VFD harmonic spectrum

Introduction

After the theoretical introduction [1] we jump to variable frequency drives as sources of harmonics. This post is about VFD harmonic spectrum. As already mentioned, VFDs belong to non-linear devices with non-sinusoidal currents and/or voltages that they draw from the grid or inject into the grid. The evaluation of harmonic levels shall be done in early stage. Preliminary calculations of harmonic distortion shall be done and if necessary additional mitigation methods shall be used. We will discuss the mitigation methods in a separate article as it is a topic on its own.

The negative effects of harmonics were discovered shortly after first power electronic based frequency converters were installed, i.e. more than 40 years ago. Nowadays the phenomena are well known and in detail described in the literature (e.g. [2]). Manufacturers of VFD can provide the user with VFD harmonics. There is a variety of commercial software tools to calculate network harmonics for any system. The VFD topologies available on the market in these days usually comply with international harmonic standards that define harmonic limits. However, the compliance shall always be checked in early phase. Adaptations and changes at later stage would be more costly and shall be avoided.

The harmonic spectrum of VFD depends on two main factors:

– VFD topology

– System parameters

For active front end type of rectifier the VFD harmonics also depend on modulation technique.

VFD topology and harmonics

The first important differentiation depends on the way of frequency conversion. Most VFDs are indirect frequency converters, i.e. they have a dc link. The group of direct frequency converters is much smaller and contains cyclo-converters (seldom used) and matrix converters (will be discussed separately). Therefore, we focus on the main two families of VFDs:

– Current Source Inverters (CSI)

– line commutated

– self commutated

– Voltage Source Inverters (VSI)

– diode front end (DFE), i.e. line commutated

– active front end (AFE), i.e. self commutated

Current source inverters use either self commutated rectifier (with transistors, GTO thyristors or IGCT thyristors) or a grid commutated thyristor rectifier (classical thyristor, also called SCR). Current source inverters consist of a controlled rectifier supplying a fairly large reactor in the dc link. 
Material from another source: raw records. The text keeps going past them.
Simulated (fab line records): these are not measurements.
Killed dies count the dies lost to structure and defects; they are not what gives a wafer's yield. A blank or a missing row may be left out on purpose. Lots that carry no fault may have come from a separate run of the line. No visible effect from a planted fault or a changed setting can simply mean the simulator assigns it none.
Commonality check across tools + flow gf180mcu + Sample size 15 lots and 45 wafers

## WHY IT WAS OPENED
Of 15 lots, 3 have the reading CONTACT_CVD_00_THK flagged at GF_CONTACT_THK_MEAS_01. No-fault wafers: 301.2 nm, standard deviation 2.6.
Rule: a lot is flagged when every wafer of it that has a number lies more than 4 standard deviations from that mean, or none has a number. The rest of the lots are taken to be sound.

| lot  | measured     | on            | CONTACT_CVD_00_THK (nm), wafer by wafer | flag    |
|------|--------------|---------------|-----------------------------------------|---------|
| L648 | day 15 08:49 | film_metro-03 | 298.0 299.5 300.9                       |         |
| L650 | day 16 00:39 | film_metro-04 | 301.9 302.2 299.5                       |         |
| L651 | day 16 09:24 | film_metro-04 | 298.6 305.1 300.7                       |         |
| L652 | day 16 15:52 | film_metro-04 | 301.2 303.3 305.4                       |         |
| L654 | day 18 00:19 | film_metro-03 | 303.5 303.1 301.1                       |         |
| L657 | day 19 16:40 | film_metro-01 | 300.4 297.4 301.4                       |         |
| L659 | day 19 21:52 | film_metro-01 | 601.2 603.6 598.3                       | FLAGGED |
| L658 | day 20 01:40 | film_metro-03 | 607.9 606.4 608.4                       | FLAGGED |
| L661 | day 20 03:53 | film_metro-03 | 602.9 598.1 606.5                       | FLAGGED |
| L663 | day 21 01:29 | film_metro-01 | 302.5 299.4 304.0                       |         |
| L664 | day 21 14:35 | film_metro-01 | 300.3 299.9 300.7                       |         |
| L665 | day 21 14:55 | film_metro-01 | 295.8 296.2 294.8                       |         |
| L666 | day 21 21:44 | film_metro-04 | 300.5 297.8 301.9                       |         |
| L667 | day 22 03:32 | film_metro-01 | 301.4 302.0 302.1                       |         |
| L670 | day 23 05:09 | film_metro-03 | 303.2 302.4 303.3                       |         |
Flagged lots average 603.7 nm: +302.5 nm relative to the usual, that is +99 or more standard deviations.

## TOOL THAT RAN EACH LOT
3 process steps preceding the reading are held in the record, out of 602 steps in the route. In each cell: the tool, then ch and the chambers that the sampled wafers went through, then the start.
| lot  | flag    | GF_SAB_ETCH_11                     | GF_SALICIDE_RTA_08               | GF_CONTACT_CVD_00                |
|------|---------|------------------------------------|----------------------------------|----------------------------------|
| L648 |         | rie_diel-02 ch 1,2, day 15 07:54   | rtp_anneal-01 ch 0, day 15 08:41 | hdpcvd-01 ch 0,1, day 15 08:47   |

Voltage source inverters are supplied either from a diode rectifier or from active (self commutated) rectifier. Voltage source inverters commonly consist of an uncontrolled diode rectifier supplying a capacitor bank in the dc link. If regenerative braking or power factor control on grid side is required, then active front end converter is used.

This differentiation is important when analytically analyzing the network harmonics.

Figure 1 shows only the grid side converter section as this is relevant for harmonics injected into the grid.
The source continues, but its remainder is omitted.